Good CCD Targets

David Kingsley (kingsley@No-Spam)
Tue, 27 Jun 1999 17:43:12 -0700

>(I think they were DJ globulars, or something like that. There is also a
>small glob very near B92, which might make a neat shot.... the nice open
>cluster on the edge of the dark nebula, potentially with a dim globular in
>there too (I do not know how far the glob is from B92 though.... maybe
>Steve will jump in on this).
>
>Mark Wagner
>mgw@No-Spam-intl.com

Do you mean B96 instead of B92, Mark?
(B86 is the dark ink spot right next to open cluster 6520).

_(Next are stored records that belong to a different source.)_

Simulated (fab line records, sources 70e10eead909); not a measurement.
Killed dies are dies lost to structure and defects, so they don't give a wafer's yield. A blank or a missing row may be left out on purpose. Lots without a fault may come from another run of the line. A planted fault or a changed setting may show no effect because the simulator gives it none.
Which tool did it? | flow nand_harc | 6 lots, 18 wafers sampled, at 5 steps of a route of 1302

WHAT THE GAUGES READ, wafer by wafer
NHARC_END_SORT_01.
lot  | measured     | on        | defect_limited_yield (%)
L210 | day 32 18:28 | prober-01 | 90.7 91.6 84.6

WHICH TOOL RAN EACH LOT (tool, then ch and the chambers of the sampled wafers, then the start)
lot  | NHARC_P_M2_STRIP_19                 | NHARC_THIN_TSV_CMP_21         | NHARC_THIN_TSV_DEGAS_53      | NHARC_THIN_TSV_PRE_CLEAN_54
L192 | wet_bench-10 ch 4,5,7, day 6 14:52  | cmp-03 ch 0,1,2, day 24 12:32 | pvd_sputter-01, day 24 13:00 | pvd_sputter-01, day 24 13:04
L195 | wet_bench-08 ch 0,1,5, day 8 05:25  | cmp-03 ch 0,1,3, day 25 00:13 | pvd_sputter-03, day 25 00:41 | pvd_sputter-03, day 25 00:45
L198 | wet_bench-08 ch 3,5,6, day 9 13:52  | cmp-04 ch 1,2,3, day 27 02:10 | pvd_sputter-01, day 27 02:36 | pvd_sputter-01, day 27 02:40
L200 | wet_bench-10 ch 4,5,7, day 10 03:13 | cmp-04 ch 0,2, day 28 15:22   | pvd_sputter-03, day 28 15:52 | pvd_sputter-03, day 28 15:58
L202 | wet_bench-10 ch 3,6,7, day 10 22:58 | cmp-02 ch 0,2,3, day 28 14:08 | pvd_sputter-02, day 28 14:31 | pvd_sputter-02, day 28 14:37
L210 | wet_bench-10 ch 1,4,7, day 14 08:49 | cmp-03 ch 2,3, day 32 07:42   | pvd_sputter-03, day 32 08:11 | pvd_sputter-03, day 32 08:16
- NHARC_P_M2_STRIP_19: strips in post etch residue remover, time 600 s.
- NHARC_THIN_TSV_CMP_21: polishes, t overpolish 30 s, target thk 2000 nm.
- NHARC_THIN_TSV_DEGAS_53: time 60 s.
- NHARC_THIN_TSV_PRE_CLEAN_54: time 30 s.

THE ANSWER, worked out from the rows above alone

The faint globular 6540, is about 40 minutes east of B86 and was one
of the last objects I finished up on the H400 list at Fiddletown in
June. Rich area!!

--David Kingsley

>Quote from Steve's earlier post in April:

>I always love revisiting the rich open cluster NGC 6520 in
>Sagittarius and perhaps the best dark nebulae in the sky on the west
>side - Barnard
>86, which earns the moniker the "Inkspot Nebula".
>
>Much less known, though, are two globulars within the same low power
>field. NGC 6540 is situated 40' east of NGC 6520 nearly midway along
>a short 1.5' arc of a half dozen or so mag 13-14 stars which are
>concave to the north. The globular, itself, is just a faint, round,
>40" glow
>embedded just inside the center of this string. which. At 100x, the
>string extends beyond the globular to the west and east and creates
>the
>impression that the globular is quite elongated.
>
>Although this globular was first discovered by William Herschel on
>May 24 1784, and catalogued as an open cluster, it wasn't officially
>listed as a
>globular until two centuries later (as Djorgovski 3 in 1994).
>
>A more recent discovery is ESO 456-SC38, found photographically on
>the European Southern Observatory Sky Survey and initially catalogued
>as an open cluster. It was reclassified as a globular by Djorgovski
>in 1987 (color-magnitude plot) and is situated 3' north of a mag 9
>star - just 21'
>WNW of NGC 6520/B86!
>
>At 140x I picked up a faint, oval glow ~1.5'x1.1' with no hint of
>resolution other than one or two faint star glimpsed at the edges.
>The rich milky
>way background is quite prominent in the field except in the
>vicinity of the globular which appears to be nestled in a darker
>"hole". At
>220-280x, ESO 456-SC38 appeared elongated SW-NE and stood out well
>with averted vision with a fairly sharp outline. Interestingly, it
>seemed
>more like a faint patch of nebulosity than a globular. A few mag 15+
>field stars were visible at the edges - the easiest at the SW end
>and a second
>star at the NE edge. One of two additional threshold stars
>intermittently glimmered. This globular is sandwiched between a
>trapezium, consisting
>of a mag 9 star to the south, a close double star 2.5' SSW with two
>mag 10 stars bracketing the cluster on the west and east sides.